Reservoir property image slices from the Groningen gas field for image translation and segmentation
Abdulrahman Al-Fakih, Nabil Sariah, Ardiansyah Koeshidayatullah, SanLinn I. Kaka
TLDR
This paper introduces a new high-resolution dataset of reservoir property image slices from the Groningen gas field for ML benchmarking.
Key contributions
- High-resolution dataset of reservoir property image slices from the Groningen gas field.
- Contains aligned 2D PNG images for facies, porosity, permeability, and water saturation.
- Provides a reproducible software workflow for data augmentation, mask generation, and baseline experiments.
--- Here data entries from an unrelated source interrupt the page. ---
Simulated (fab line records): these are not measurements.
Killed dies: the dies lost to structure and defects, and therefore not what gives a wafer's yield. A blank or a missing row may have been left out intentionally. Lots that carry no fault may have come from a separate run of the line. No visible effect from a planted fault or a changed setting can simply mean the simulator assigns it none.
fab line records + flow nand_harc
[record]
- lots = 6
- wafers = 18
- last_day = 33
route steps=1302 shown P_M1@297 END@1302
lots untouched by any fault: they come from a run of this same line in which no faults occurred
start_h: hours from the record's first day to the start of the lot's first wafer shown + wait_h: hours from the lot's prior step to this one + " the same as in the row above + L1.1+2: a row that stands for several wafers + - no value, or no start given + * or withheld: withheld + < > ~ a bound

- Supports benchmarking of geological image analysis and cross-domain reservoir property relationships.
Why it matters
This paper addresses the critical need for open geological image datasets, enabling reproducible benchmarking for machine learning in reservoir characterization. By providing both a dataset and a workflow, it fosters transparency and accelerates research in geoscience and ML applications.
Original Abstract
Reservoir characterization workflows increasingly rely on image-based and machine-learning/deep learning or even generative AI approaches, but openly available geological image datasets suitable for reproducible benchmarking remain limited. Here we describe a high-resolution dataset of reservoir-property image slices derived from the Groningen static geological model. The dataset contains aligned two-dimensional PNG images representing facies, porosity, permeability, and water saturation, generated from three-dimensional reservoir grids and prepared for downstream visualization, segmentation, and image-to-image translation tasks. In addition to the deposited original image corpus, we provide an archived software workflow for reproducing augmentation, mask generation, paired-image construction, and example baseline experiments. The resource is designed to support benchmarking of geological image analysis methods and the study of cross-domain relationships among reservoir properties. By separating the fixed image dataset from the reproducible processing workflow, this work provides a transparent foundation for reuse in geoscience, reservoir modeling, and machine-learning applications.